As the setting of one of the most illustrious battles in military history, Waterloo Battlefield requires very little presentation. The ultimate defeat of Napoleon and the French army, the glorious win of the Seventh Coalition; the Battle of Waterloo was somewhat short-lived in comparison to others but its length is in no way correlated to its significance.
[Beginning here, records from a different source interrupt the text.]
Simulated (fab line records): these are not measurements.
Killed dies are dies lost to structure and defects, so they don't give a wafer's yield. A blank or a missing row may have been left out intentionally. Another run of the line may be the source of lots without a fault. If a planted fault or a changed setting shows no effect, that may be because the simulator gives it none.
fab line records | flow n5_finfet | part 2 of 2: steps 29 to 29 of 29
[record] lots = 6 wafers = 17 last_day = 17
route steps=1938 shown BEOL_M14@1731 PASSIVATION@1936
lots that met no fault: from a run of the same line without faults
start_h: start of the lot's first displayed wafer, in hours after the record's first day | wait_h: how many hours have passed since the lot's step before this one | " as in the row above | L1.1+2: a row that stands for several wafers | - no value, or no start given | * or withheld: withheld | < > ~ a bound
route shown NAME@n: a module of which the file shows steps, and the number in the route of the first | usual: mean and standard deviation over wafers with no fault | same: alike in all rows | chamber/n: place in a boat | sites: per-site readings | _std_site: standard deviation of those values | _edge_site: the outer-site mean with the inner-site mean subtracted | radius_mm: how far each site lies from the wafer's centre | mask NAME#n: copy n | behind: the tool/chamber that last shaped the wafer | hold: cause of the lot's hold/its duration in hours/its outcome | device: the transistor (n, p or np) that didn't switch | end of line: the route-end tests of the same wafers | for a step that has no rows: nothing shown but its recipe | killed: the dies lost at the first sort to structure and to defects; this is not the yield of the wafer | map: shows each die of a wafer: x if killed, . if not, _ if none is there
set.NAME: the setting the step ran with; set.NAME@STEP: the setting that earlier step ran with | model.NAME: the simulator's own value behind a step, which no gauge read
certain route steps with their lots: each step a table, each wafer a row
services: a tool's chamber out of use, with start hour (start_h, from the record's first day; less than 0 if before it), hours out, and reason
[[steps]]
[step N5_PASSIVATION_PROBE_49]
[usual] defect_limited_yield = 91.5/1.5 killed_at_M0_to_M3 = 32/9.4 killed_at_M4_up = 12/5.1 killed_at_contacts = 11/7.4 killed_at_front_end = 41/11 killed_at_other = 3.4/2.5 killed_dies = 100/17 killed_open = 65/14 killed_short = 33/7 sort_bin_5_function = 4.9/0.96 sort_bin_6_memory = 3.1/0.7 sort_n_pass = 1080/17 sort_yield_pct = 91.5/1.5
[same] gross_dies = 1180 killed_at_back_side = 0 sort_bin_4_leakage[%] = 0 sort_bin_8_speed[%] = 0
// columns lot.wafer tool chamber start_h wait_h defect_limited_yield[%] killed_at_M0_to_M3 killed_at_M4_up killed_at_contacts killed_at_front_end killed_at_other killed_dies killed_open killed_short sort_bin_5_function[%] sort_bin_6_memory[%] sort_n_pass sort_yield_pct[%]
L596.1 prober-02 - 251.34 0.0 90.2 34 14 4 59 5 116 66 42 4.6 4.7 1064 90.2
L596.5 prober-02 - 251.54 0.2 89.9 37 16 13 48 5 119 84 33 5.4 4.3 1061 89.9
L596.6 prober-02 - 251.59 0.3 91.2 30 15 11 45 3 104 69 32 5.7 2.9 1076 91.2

Napoleon had been exiled to Elba by the Treaty of Fontainebleau in 1814; worried about his wife and son who had returned to Austria and concerned he would be banished to a remote island, he escaped and started governing again despite international threats. His return to power in March 1815 was a pacifist one, but his enemies did not believe in his noble intentions for one minute; a pan-European coalition emerged at the Congress of Vienna (the precursor of the United Nations), which aimed to provide long-term peace on the continent by settling critical issues surfacing from the Napoleonic Wars and balancing the powers; many European Great Powers refused to recognize Napoleon as Emperor of the French upon his return from exile. The Seventh Coalition mobilized large armies led by the Duke of Wellington and Prussian-born Gebhard von Blücher; they gathered at the northeastern border of France and prepared for battle. Napoleon’s strategy was to isolate the two armies and obliterate each one separately in order to avoid the invasion of France, but the French army was soon routed out - effectively ending Napoleon's rule as Emperor of the French.
Waterloo Battlefield is located 30 kilometers south of Brussels in Belgium. It can be reached by car via routes RD and junction 26 in 30 minutes. Entry costs €13.50 per adult, €11 per student and €8 for children aged 7-17. The battlefield is open every day from 9:30 a.m. to 6:30 p.m. between April and September, and from 10 a.m. to 5 p.m. between October and March, with the last admission 30 minutes before the battlefield closes.